BMW Loses Core Development Team of Its i3 and i8 Electric Vehicle Line

Thinking Highways
By Thinking Highways April 21, 2016 12:54

BMW Loses Core Development Team of Its i3 and i8 Electric Vehicle Line


BMW AG has lost the core development team of its i3 and i8 electric vehicle line to Future Mobility Corp, a Chinese startup backed by Tencent Holdings, as the German premium brand struggles to come up with a convincing answer to competitor Tesla Motors Inc.

Carsten Breitfeld, a 20-year BMW veteran who developed the company’s i8 plug-in hybrid sports car, left the Munich-based car maker last month to become chief executive of the Chinese electric car company. Now, three key executives from the “BMW i” electric car group are following him.

Dirk Abendroth, who developed electric powertrains for the i-series, Benoit Jacob, who was head of design at BMW i, and Henrik Wenders, head of BMW i product management, will take up positions at Future Mobility, according to two people familiar with the situation.

BMW declined to comment on whether the executives had departed.
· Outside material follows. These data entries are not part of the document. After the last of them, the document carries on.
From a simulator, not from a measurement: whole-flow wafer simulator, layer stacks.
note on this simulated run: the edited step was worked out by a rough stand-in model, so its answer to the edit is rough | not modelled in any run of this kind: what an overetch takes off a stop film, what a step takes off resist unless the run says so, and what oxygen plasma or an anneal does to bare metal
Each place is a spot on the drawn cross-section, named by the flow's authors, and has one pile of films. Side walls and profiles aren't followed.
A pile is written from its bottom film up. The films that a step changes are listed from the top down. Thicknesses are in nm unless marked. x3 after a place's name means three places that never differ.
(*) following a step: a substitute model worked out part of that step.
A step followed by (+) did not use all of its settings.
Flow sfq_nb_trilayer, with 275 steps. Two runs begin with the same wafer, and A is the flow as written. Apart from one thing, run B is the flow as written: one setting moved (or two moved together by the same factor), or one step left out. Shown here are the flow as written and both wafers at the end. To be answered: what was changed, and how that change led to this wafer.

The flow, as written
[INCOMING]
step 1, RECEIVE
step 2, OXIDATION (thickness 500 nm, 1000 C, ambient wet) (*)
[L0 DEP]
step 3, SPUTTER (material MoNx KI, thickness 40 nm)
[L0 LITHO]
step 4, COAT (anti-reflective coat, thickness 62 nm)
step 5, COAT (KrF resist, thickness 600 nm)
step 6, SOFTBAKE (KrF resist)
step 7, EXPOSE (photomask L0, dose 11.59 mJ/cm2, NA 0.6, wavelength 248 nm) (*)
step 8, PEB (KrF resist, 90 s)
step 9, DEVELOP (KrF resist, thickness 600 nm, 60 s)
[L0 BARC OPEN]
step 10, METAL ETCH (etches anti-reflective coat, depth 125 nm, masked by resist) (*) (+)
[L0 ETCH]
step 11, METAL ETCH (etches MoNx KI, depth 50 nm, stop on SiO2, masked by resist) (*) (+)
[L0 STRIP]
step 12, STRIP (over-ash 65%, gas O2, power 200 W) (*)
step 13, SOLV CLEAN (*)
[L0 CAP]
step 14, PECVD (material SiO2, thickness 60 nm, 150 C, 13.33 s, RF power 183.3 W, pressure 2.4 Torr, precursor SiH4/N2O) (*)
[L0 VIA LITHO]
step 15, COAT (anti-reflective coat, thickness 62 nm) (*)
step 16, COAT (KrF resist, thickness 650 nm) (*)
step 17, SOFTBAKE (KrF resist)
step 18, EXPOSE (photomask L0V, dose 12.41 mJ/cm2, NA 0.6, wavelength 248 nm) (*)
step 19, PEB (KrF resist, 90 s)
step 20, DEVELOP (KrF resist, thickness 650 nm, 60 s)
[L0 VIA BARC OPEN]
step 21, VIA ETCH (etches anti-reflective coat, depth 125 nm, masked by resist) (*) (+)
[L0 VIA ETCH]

The defections come as BMW and other premium brand manufacturers are struggling with weak sales of their electric vehicles and a growing threat from new rivals in the nascent electric car market.

BMW unveiled the i3 battery electric vehicle at the Frankfurt Motor Show in 2011 and began selling the vehicle two years later. The i3, marketed as an ecological city car, was soon followed by the futuristic i8 plug-in hybrid sports car.

But sales haven’t lived up to the hype, and BMW has slowed development of future models. Last year, BMW sold 24,057 i3 models, and 5,456 i8 models, a 66% increase in BMW i division sales.

Wieland Bruch, a BMW spokesman, said the BMW i products have been very successful in their individual market segments. The i8 is the best-selling plug-in sports car, he said in an email.

But the defection of BMW i’s core development team suggests that BMW’s strategy of developing niche products at time when Tesla Motors Inc. is moving into the mass market could make it harder for BMW to attract and retain young talent in the future.

After launching with much fanfare in 2013, the i3 has changed little and there are few plans for further development of the brand.

The i3 will get a new battery extending its range and a open-top derivative of the i8 is also planned. But a long-awaited third model in the i-series won’t be launched before 2020, Chief Executive Harald Krüger said recently.

“That’s too long for young people who want to change the world,” a person close to the company said.